Partial Summary Judgment on the Breach of Contract Claim

¶18 As noted, Space Center asserted that it was only required to pay fees that Lender had actually incurred. From this, Space Center asserted that fee payments that didn't go toward fees actually incurred should have been regarded as "excess proceeds" that Lender should have applied to the loan balance. And from that, Space Center argued that Lender had breached the Excess Proceeds Clause by not doing so.

¶19 After the court dismissed Space Center's fraud-based claims, Lender moved for summary judgment on Space Center's


remaining claim for breach of contract. Among other things, Lender argued that "Space Center was obligated to pay the listed fees" and that there was nothing in the agreement to suggest that the fees had to represent actual costs incurred. (Quotation simplified.) Lender also contended that Space Center could not "prove the element of damages for its breach of contract claim." (Quotation simplified.) To support this, Lender attached a declaration by its accountant, wherein the accountant averred that, even under a "hypothetical accounting" that accepted all of Space Center's allegations as true, Space Center would still owe Lender money. In its opposition, Space Center responded with a number of arguments, and it also challenged the validity of Lender's hypothetical accountings.

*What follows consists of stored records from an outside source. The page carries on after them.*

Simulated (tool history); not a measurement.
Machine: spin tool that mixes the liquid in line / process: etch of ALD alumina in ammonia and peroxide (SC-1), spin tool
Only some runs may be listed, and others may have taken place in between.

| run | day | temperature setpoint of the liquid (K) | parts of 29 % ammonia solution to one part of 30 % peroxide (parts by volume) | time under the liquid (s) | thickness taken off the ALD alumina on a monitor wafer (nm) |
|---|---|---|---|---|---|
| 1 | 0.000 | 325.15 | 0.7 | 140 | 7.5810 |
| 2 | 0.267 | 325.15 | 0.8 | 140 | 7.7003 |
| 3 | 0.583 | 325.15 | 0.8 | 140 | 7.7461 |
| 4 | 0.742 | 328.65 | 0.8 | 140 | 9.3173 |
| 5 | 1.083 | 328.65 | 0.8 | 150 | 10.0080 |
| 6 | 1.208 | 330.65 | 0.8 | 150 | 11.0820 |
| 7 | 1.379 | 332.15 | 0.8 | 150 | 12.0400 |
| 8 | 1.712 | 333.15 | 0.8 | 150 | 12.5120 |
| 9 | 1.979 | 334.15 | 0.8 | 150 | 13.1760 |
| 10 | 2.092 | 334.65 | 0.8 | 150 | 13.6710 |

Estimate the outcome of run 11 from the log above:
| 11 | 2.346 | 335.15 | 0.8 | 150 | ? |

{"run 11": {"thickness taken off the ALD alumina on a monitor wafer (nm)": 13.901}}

¶20 After hearing argument on the motion for summary judgment, the court issued an oral ruling granting the motion in part and denying it in part. The court determined that the loan agreement was not ambiguous and that Space Center had unambiguously agreed to have the servicing and legal fees "attributed to" it. Moreover, in the court's view, nothing in the loan agreement required those fees to be actually incurred, and it was "really irrelevant what happened with those funds after they were paid." The court thus granted summary judgment based on the plain language of the loan agreement.

¶21 But the court did not grant summary judgment with regard to one aspect of Lender's motion. As explained above, the loan agreement required Space Center to pay a broker fee reserve and a broker fee in the same amount. The court determined that the...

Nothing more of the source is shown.